T0183: Human-in-the-loop evaluations: myth-busting and setting realistic expectations on how AI can be used in evaluations.

T0183

Human-in-the-loop evaluations: myth-busting and setting realistic expectations on how AI can be used in evaluations.

Participants:: Paul Jasper (Oxford Policy Management)
Steve Powell (Causal Map Ltd)
Matthew McConnachie (NIRAS)
Valeria Raggi (Itad)
Send message to Participants

Format:: Roundtable discussion

Mode:: Presenting in-person

Sector:: Private sector / Commercial

Location:: Oval Hall

Sessions:: Thursday 21 May, 11:40-12:05, 12:10-12:35
Time zone: Europe/London

Add to Calendar:

Short Abstract

This round-table will share practical examples of AI in evaluation, debunk myths, address risks, and discuss realistic expectations on efficiency gains, showing how AI is currently used and how it may reshape evaluators' roles and workflows in the future.

Description

Among all the hype and gloom that dominates discussions about the usefulness and problems of AI, it can be difficult to identify meaningful and practical ways in which AI is already changing and supporting the ways in which we do our day-to-day work. This also holds true for discussions around AI in evaluations. On the one hand, people worry about how AI’s increasing capabilities might replace evaluators. On the other hand, concerns on AI’s biases and hallucinations may lead practitioners to conclude that there is no value in engaging with it for the purposes of evaluations. Similarly, evaluation commissioners expect significant efficiency gains from AI use in evaluations, while worrying continuously about the fundamentals of data privacy and leakage. This ‘myth-busting’ round-table discussion aims to cut through this noise, and provide practical and hands-on insights on what it means to do ‘AI-assisted’ evaluations right now. We will bring four experienced AI and evaluation practitioners together to share experiences and examples of how AI can already add value to an evaluation workflow, how efficiency expectations in this context need to be managed, how risks can be addressed, and what their personal views are on where the ‘AI in evaluation’ voyage is going.

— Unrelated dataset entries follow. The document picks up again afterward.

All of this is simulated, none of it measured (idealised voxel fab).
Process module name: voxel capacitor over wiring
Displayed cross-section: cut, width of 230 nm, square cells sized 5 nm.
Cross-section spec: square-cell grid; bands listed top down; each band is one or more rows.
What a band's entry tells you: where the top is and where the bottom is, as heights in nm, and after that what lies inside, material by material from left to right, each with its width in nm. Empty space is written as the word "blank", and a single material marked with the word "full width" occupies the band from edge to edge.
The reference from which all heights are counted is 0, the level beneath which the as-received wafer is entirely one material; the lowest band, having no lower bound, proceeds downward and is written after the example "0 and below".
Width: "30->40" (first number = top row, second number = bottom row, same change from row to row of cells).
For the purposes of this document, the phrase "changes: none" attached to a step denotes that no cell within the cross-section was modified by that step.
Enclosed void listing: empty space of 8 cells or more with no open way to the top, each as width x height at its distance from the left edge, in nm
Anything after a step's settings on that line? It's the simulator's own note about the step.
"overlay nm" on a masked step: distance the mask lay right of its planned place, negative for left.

The round table will consist of:

· Matthew McConnachie (NIRAS) – Principal Consultant at NIRAS. Matthew will share insights on how recent developments in agentic AI help him and his team to implement evaluations.

· Paul Jasper (Oxford Policy Management) – Principal Consultant and Data Innovation Lead at OPM. Paul will share examples of how AI assists with the implementation of specific tasks in evaluation workflows at OPM – allowing to implement ‘AI-assisted evaluations’ – while keeping human evaluators firmly in the loop.

· Kecia Bertermann (Itad) – Associate partner at Itad. Kecia will share examples of pairing AI specialists with subject-matter evaluators so that domain experts shape the questions and frameworks, while the AI experts translate those into effective tool configurations.

· Steve Powell (Causal Map Ltd.). Steve will share examples of how a “verifiable AI” approach to causal mapping has helped answer evaluation questions at scale.

Attendees to this session will get a sense of what practical use-cases there are for AI in evaluations right now. The presentations and the discussion will identify specific steps in an evaluation workflow where investing in AI can be considered good value-for-money. This will be complemented by personal assessments of where technological developments might be changing this picture, i.e. where we can expect advancements in AI that can change how it is used in an evaluation. Insights shared will allow the audience to understand what reasonable expectations about AI in evaluations are, what currently is possible in terms of assisting human evaluators using AI, and what is not possible. Participants to the session will get a sense of how AI might be changing the role of evaluators and the tasks that they implement on a regular basis.